Of course it’s impossible to list all the amazing things you do. When you look at all that’s required it’s a wonder anybody wants the job of full time mom; BUT you do it so well and take such good care of our kids! We’re so lucky to have you in our lives. Happy Mother’s Day!
Of course it’s impossible to list all the amazing things you do. When you look at all that’s required it’s a wonder anybody wants the job of full time mom; BUT you do it so well and take such good care of our kids! We’re so lucky to have you in our lives. Happy Mother’s Day!
Note of the author: This is the mothers day card I wrote for my wife today. This afternoon I took both little ones while she headed out on her own for some time away from the kids. After only a few hours of a demanding three year old and a crying newborn I am reminded of how tough a mother’s job can be. Hats off to all the mothers out there!
*** *** *** *** *** *** *** *** *** *** *** *** *** ***
POSITION: Mother
JOB DESCRIPTION: Long-term team players needed for challenging permanent work in an often chaotic environment. Candidates must possess excellent communication and organizational skills and be willing to work variable hours, which will include evenings and weekends and frequent 24-hour shifts on call. Some overnight travel required, including trips to primitive camping sites on rainy weekends, away sports matches and occasional visits to casualty. Travel expenses not reimbursed.
RESPONSIBILITIES:
- Must provide on-the-site training in basic life skills, such as nose-blowing and shoe-tying.
- Must have strong skills in negotiating, conflict resolution and crisis management. Ability to treat flesh wounds a plus.
- Must be able to think outside of the box but not lose track of the box, because you most likely will need it for a school project.
- Must reconcile petty cash disbursements and be proficient in managing budgets and resources fairly, unless you want to hear, 'He got more than me' for the rest of your life.
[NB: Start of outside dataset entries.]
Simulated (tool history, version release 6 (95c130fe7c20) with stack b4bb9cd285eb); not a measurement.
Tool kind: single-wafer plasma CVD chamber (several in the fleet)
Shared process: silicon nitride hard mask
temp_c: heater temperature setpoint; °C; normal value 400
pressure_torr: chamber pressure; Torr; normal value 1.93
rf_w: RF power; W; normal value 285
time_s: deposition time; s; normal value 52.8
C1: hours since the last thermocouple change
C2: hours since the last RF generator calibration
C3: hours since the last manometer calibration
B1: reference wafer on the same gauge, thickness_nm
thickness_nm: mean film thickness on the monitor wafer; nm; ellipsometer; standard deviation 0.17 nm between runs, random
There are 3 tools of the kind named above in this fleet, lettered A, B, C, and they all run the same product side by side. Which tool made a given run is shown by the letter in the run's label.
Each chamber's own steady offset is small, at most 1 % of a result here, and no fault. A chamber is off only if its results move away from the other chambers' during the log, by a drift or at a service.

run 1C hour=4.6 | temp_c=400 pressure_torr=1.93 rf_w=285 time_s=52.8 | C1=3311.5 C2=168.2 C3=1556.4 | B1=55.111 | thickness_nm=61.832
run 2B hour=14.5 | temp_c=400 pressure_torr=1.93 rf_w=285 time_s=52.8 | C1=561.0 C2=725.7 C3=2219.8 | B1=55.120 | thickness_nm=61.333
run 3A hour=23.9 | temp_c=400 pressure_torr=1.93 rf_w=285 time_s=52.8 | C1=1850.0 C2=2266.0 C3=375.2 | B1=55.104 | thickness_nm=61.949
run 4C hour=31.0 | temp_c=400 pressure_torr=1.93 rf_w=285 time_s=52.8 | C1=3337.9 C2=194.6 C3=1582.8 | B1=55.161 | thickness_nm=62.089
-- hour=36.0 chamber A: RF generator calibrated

- Also, must be able to drive motor vehicles safely under loud and adverse conditions while simultaneously practicing above-mentioned skills in conflict resolution. Must be able to withstand criticism, such as 'You don't know anything.'
- Must be willing to be hated at least temporarily, until someone needs extra pocket money for the cinema.
- Must be willing to bite tongue repeatedly. Also, must possess the physical stamina of a pack mule and be able to go from zero to 60 mph in three seconds flat in case, this time, the screams from the garden are not someone just crying wolf.
- Must be willing to face stimulating technical challenges, such as small gadget repair, mysteriously sluggish toilets and stuck zips. Must screen phone calls, maintain calendars and co-ordinate production of multiple homework projects.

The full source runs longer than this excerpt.